Created on: March 10, 2009   Last Updated: December 08, 2009

The illustrations remind me of Van Gogh - with extra oranges and yellows flashing in bright watercolor drawings. Walter Lyon Krudop both wrote and illustrated "The Man Who Caught Fish," and his paintings bring to life a small village in Thailand. There's huts and palm trees, with a castle in the background. It's a simple story about a stranger who arrives with a long pole, and then begins fishing in the river.

"One person, one fish," he says, handing slippery fish to the hungry townspeople - even though the other fishermen had caught little all season. Soon the king hears of the stranger, and arrives expecting "a royal ceremony" in which he receives a king-sized portion of the stranger's catch. But instead the stranger sticks to his creed. "One person, one fish."

It's a familiar story, but the colorful illustrations give it an extra liveliness. There's an enormous jade fish that the king commissions to entice the stranger to give him a full basket of fish. The king rides in a gold sedan, which is sometimes carried by an elephant. And when the king is entertained by dancers, there's an enormous red curtain that's speckled with a pattern of gold.

Even when the fisherman is jailed, he's only seen in the golden light of the lamp a guard brings. It's really the story of the king, who sits surrounded by rich ornaments, brooding over his inability to earn an extra allotment of food. And in the end, he'll be punished for his pride, in an even more familiar fairy tale twist.

When I was five I heard the story of the fisherman and his wife. The fish promises to grant wishes, but the fisherman's wife is so greedy that she's punished by the fish instead. It turns out that Walter Lyon Krudop is telling his own version of the story. The fisherman had once been a king himself, until he was cursed for his pride to be the one who wields the magical pole.

"[U]ntil I found another person as proud as I once was."

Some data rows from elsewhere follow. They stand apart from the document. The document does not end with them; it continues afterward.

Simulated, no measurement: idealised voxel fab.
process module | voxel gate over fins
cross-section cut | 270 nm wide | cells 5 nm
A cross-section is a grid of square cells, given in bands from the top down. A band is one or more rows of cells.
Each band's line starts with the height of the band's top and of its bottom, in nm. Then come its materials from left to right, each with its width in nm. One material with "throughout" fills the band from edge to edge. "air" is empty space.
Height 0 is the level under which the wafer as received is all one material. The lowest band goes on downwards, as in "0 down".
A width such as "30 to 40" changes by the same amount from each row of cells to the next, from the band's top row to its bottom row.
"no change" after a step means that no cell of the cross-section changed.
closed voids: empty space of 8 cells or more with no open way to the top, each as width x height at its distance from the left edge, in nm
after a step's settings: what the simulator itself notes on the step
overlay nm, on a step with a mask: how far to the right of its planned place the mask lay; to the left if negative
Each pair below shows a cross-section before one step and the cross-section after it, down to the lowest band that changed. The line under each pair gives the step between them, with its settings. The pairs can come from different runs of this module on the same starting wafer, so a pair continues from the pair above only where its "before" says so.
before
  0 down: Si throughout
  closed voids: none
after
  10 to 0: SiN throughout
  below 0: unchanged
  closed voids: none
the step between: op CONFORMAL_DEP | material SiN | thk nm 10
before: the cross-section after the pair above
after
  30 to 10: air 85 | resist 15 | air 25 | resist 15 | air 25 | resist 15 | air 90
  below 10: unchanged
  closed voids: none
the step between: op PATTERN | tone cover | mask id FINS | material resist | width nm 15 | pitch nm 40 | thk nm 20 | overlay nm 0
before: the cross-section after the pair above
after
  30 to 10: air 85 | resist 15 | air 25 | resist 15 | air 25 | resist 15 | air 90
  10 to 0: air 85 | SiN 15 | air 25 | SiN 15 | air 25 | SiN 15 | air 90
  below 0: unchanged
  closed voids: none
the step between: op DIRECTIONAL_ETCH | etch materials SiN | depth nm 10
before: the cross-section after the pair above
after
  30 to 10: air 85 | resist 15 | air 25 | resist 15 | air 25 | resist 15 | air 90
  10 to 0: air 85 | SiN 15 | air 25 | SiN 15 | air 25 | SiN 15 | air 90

These stories always seem a little harsh to me. The king is unable to release the pole - his hand would not let it go, and instead its line falls in the water, where it instantly pulls up a fish. "'Remember', the stranger called over his shoulder. 'One person, one fish.'" And in the final drawing he's walking away, down a yellow road lit by a distant moon. The clouds are orange and the fields are green, but a nearby cow is seen only in silhouette, so there's blackness on its shadowed side and the shadow it casts on the ground. It's a spot of darkness that intrudes on an otherwise colorful painting.

But it also seems like a metaphor for the darkness at the end of the story.